Monday 16 April 2007

Formalities

Hello, world

Being a relatively private kind of person, I find the prospect of "baring my soul" to the world, of sharing my innermost thoughts and feelings with total strangers, rather intimidating, if not downright terrifying. So why the blog?

Well, I've decided to embark on a walking adventure. To be precise, I'm planning to walk the inland route (the Nakasendo) between Kyoto and Tokyo - a distance of just over 530 km. And a blog seemed the perfect way to keep track of and record my progress as I prepare for - and hopefully complete - this adventure.

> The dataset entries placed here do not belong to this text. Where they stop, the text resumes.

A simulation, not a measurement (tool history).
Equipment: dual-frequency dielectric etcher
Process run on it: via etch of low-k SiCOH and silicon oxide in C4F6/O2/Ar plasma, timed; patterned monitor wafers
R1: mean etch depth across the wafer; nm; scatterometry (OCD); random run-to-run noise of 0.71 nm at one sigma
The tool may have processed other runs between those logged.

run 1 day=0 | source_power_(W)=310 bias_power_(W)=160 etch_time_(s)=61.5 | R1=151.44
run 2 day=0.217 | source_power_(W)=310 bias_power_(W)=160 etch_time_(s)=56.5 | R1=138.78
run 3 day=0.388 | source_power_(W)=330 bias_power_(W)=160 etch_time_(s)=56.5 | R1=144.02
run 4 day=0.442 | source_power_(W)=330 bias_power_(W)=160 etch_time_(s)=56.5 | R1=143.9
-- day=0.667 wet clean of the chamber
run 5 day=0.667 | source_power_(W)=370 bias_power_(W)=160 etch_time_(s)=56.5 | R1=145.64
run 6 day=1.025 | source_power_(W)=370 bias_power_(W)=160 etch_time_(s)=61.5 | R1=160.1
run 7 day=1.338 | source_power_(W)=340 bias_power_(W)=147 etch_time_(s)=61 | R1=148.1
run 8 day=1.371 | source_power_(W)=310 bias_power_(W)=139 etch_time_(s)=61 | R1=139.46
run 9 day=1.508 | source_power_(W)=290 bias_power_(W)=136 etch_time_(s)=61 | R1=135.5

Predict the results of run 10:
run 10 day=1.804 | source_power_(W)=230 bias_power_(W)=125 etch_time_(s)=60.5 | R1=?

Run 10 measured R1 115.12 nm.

The idea for the walk came to me a couple of months ago after watching a documentary on TV called The Naked Rambler. The doco was about an ex-marine who walked the length of the UK wearing nothing but a pair of boots. He also carried an enormous pack (odd considering he can't have needed much in the way of changes of attire, although I noticed he did occasionally don clothes - much to the chagrin of the "true" nudists he met along the way).

Anyway, to the great relief of my family, I never really seriously considered the naked part, but the idea of an epic walk immediately appealed to me. And it didn't take long to work out where I wanted to go. I've had a fascination with the "highways" of Edo period Japan since I started studying Japanese more than 20 years ago. Even then I dreamt about walking them. The most famous of these highways is the Tokaido, the coastal route between Tokyo and Kyoto, whose name lives on in the form of the Tokaido railway and Shinkansen lines. I have walked a short section of the original Tokaido through a lovely cedar forest near Hakone, but for the most part the Tokaido is buried under modern highways and railway lines. Another drawback is that I've travelled this route or parts of it many times before.

Like the Tokaido, the Nakasendo was established in the Edo period to facilitate passage between the old capital (Kyoto) and the new (Tokyo). But instead of running along the coast, the Nakasendo goes inland. This makes it slightly longer, and of course hillier, and while most of the Nakasendo, too, is today under concrete, some sections of it and even one or two towns along the way have been preserved. It also passes through some relatively out-of-the-way parts of Japan which I've never been to before.

I originally envisaged doing this alone (I was pretty sure I didn't know anyone crazy enough to want to come with me), maybe taking my video camera along to document things, but when I mentioned the idea to my friend Erik in New York during a Skype session, he decided he wanted to come along. Which is great. He also expressed a desire to organise an art project to tie in with the walk, something that I wasn't keen on at first, but have since warmed to.

So that, in a nutshell, is the premise. More tomorrow. I'll also try to post a map or two.

Distance walked today: 2.1km
Total distance walked since blog began: 2.1km

1 comment:

Erik said...

what would a naked clown look like anyway? if part of being a clown is donning a clown suit, is it possible? and do the "real" or "true" nudists also frown on the nose? what about makeup? what about nose makeup? are you developing an argument that clothing is inherently pro-fun pro-humor and nakedness immediately connotates earnest, dry conversation, with no frollicking, or am i missing something here?

matthew i'm glad you've started blogging, you go.